Two modest water management proposals
The South Dakota Water Management Board (WMB) was created in 1955. The legislature gave authority to the Board with supervision of the waters of the state, including measurement, appropriation, and use (or abuse) of waters. The WMB consists of seven members appointed by governor.
I argue that the exercise of good water management choices is missing in South Dakota. The reader will recognize I have tried to ‘tack’ the ship of state in this direction before. I do not challenge the good faith of the WMB whose members consist of volunteer citizens with the legal authority to decide who should receive – and who should be denied – a permit or license to appropriate the public waters of the state. Nor do I challenge the WMB’s advisory agency which is the Department of Agriculture and Natural Resources. But I put on the table two unaddressed water management problems under which the WMB is given leadership with the assistance of the DANR.
Waters of the state (except those in Indian Country) are held in trust by the state government for the benefit of all the residents of the state, making members of the WMB legal trustees. Let’s call these public waters -because they are. WMB Board members are charged with protecting and managing public waters; both surface and groundwater.
On the first proposal, the Board should require a new permit applicant’s disclosure of past violations or bad acts. On the second issue the Board should require that large-quantity water-use applicants provide a hydrological report proving that the application and use permit, if granted, will not harm the recharge capacity of the aquifer, or of surface water stream which would be used by the applicant.

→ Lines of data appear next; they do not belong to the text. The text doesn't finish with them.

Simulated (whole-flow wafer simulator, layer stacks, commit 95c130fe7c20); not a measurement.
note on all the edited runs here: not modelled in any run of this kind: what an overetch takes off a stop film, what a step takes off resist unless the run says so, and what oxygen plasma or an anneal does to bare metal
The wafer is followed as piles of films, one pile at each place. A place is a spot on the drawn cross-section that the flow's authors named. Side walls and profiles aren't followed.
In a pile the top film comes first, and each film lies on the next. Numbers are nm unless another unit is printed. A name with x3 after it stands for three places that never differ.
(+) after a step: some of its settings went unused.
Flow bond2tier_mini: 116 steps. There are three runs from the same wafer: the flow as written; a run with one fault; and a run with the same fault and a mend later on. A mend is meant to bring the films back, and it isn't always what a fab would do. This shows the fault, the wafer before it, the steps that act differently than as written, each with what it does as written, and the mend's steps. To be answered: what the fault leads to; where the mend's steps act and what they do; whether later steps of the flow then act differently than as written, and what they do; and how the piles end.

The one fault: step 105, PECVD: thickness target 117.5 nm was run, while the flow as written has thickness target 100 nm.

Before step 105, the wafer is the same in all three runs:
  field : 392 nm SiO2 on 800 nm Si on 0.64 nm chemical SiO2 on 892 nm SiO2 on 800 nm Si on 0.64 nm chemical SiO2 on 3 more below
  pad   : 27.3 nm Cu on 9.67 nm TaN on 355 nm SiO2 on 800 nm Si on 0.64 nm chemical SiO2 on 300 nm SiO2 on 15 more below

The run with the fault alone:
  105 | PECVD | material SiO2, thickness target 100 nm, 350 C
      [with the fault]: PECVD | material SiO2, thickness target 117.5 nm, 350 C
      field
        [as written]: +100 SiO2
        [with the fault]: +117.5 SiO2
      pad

The first problem: Water use permit applications do not require disclosure of an applicant’s past bad acts or of an applicant’s business relationship with other operations that may have had violations of natural resources law or regulations. A properly drafted “bad actor” rule would allow the Board to deny permits to applicants with a record of law violations. This includes an applicant that had poor compliance with other agency directives or rules. The state enforces such a rule in another area of permitting known as concentrated feedlot operations. Under this law an applicant must disclose material information on their permit paperwork. Bad actors cannot hide when making a feedlot permit application. The WMB has no such rule for water permit applications. It should. The WMB has rulemaking authority to do this.
The second proposal is for a water recharge study. A particular South Dakota statute requires the WMB to determine that the average estimated withdrawal of groundwater by an applicant does not exceed the average estimated annual recharge of water in the aquifer to be used. A circuit court a few years ago ruled that using old data from existing state observation wells does not fulfill the requirements of the statute. In that case the court said that the statute “requires not only analyzing existing and historic drawdown and recharge to the aquifer, but also how the applicant’s [requested] drawdowns will affect the recharge to the aquifer.” The judge ruled that the WMB’s findings which show a draw of 720,000 gallons per day failed to consider what affect the use of 720,000 gallons per day would have on the particular aquifer. The court noted that a recharge study of the subject aquifer was not included in the application. The court reversed the approval of the permit given by the WMB.
And just this year the WMB approved a large-quantity groundwater permit without requiring a recharge study. My proposed study to be completed by an applicant would consider what effect the applicant’s use has on the aquifer. The approved applicant in a recent permitting matter would be able use up to 30,000 gallons per hour when pumping. In granting this relatively new permit the WMB relied on state observation wells and historical data without any report showing what the recharge would be on the identified water source. For a sustainable system the amount of water withdrawn from a particular aquifer should be balanced with the amount of water returned (recharged) by nature to that particular aquifer. The state’s existing water use policy which forbids the “mining” of the public’s water would be better served by requiring this specific water information. The requirement for a recharge study does not exist in the state’s current water code or in WMB rules.